Monday, June 27, 2011

AWOL Free

Up until about a few days ago I was pretty adamant about closing the curtains on the ever so infamous, Couch Surfing Lawler escapades. Keeping up with it became less of a priority and somewhere along the line I began to let a smidgen of 'couch surfer' fall between the cracks. Say it ain't so, E! I will infuse a little Nancy Reagan-ism and respond with a, "Just say No!" to relinquishing the title of couch surfer. And no it is.

I must give credit where credit is due, to be completely honest. My mom called me earlier this evening and I picked up the phone to her being a tad choked up and greeting me with, "I should never read these things when I'm by myself..." It has been about a year since I really allowed myself to jam on the keyboard and write. But apparently mom stumbled upon a few pages of writing that I began shortly after returning from a stint in Europe. It was really a journaling of my emotional, physical and spiritual journey through Europe at a pretty dark chapter in my life that lead me, ultimately, to where I am today. Good things from rocky patches.

She read a few of my excerpts out loud and I found myself transported back to twelve years prior in the hills of Tuscany, then the valleys of Switzerland and the quaint pubs of Ireland. "You have to write again." After sharing a little of this with my husband he too chided, "I've told you that for a year. Write."

And so begins the penning of words, memories and travels of years past. I'll leave you with a short excerpt from an experience in Ireland visiting the Cliffs of Moher, but nothing more : )

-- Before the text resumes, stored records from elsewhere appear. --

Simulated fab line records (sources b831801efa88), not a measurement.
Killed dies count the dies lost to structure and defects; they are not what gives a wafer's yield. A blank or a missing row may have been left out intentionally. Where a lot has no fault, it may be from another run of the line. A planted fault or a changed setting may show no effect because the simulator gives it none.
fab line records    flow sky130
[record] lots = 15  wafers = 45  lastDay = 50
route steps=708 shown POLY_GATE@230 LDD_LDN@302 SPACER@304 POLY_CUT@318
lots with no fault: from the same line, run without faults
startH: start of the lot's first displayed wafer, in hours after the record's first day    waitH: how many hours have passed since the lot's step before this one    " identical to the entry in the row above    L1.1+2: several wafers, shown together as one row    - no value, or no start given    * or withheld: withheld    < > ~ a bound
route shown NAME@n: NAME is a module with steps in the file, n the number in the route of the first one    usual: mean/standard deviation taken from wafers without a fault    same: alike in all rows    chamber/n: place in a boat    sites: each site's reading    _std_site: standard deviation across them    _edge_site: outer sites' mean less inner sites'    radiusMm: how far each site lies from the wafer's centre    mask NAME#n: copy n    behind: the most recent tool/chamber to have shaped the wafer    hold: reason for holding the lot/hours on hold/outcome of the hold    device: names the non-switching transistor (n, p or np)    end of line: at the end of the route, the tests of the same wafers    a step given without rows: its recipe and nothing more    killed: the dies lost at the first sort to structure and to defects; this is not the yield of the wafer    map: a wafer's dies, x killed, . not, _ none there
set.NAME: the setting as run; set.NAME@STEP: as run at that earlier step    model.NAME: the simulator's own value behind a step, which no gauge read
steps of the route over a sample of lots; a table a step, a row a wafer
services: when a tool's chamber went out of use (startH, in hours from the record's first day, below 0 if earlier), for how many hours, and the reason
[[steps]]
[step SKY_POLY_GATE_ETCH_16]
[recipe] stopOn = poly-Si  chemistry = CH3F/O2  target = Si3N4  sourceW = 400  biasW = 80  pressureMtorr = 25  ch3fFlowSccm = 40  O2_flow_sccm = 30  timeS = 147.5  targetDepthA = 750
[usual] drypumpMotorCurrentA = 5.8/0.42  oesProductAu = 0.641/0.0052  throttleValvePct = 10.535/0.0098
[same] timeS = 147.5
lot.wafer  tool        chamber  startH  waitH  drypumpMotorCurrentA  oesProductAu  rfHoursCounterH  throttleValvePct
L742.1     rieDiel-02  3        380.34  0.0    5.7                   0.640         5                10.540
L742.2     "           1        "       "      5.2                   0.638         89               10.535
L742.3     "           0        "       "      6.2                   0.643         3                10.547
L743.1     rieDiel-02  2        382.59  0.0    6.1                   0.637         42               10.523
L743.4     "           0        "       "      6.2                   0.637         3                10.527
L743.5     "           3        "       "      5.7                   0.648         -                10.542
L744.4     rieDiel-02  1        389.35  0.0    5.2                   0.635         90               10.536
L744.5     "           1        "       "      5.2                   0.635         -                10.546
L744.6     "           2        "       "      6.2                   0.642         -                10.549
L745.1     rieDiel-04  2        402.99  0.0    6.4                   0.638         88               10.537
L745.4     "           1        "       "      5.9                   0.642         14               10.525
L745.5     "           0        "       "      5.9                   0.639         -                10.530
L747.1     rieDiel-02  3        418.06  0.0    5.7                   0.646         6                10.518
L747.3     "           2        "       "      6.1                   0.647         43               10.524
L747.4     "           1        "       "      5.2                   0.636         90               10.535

After brief introductions we boarded the bus and there were only four or five others who accompanied our group. The skies were clear and the air was crisp, the recipe for a perfect day. The ride was a bumpy one, my kidneys leapt from one side of my body to the other repeatedly as the bus’s tires hugged the narrow countryside roads. I had only anticipated visiting the cliffs, but Desmond made periodic stops pointing out homes, landmarks, and empty fields chock full of history and areas that, had I been wandering on my own, would have been overlooked. Our last stop before the cliffs was an extremely dilapidated church that for the most part was merely limestone rubble that just barely held the resemblance of a church. Patches of knee high grass lead to an open field laden with remnants of headstones and fragmented celtic crosses. It was strange to stroll alongside gravestones that were hundreds of years old and meander through a church that, even in its most dilapidated form, held charm and beauty. Hundreds of years ago those that now lie below me walked this land, built this church with their own hands and lived in a world that’s only evidence is now in history books and the remnants that lie before me. A chill ran down my spine. Maybe my own relatives walked upon these grounds at some point. Maybe. Part of me felt as though I was intruding on holy ground. I am undeserving of walking these grounds. That was my sign to leave this place as it was, no words needed.

I wasn’t even sure where we were, but each corner the bus turned and every glance caused my mind to stir. My brain was on sensory overload and it was fantastic. When finally arriving at the Cliffs I was ready to stretch my legs and fill my lungs with the airs freshness. “Before I let you all out to explore the cliffs, there are a few matters to be discussed. I urge you to be somewhat cautious of approaching the cliff’s edge and being daring and such. Every year there are a few who take it upon themselves to explore the very edges of the cliffs and end up not making it back to their buses or cars. The winds are mighty and very cunning, please be wary and take caution. I’d hate to leave without one of ya." I’d hate to leave without one of us too. This guy was serious. “And be sure to take note of the rapid change in weather with clouds and wind. It changes without warning. We’ll be meeting back here in two hours. That should be good timing for you to explore and take in the beauty of the cliffs. Enjoy yourselves and be careful now.”

Desmond was right the Cliffs were stunning. As I climbed the slate steps that lead to the highest reaches of the cliffs the ocean could be seen for miles. The water was a deep emerald green with swirls of foaming white caps. The Cliffs towered mightily as the raging ocean water’s below churned incessantly. I had fallen into a poem that’s serene beauty and grace was mystifying and passionately alluring. The two boys from Queens and another yank strode by me and I followed still absorbing in this portrait of nature. The cobbled stone walk we traveled was soon replaced by an orange-caked dirt path that lead to an even narrower pathway that winded along the very edges of the cliffs strewn with patches of grass and grime.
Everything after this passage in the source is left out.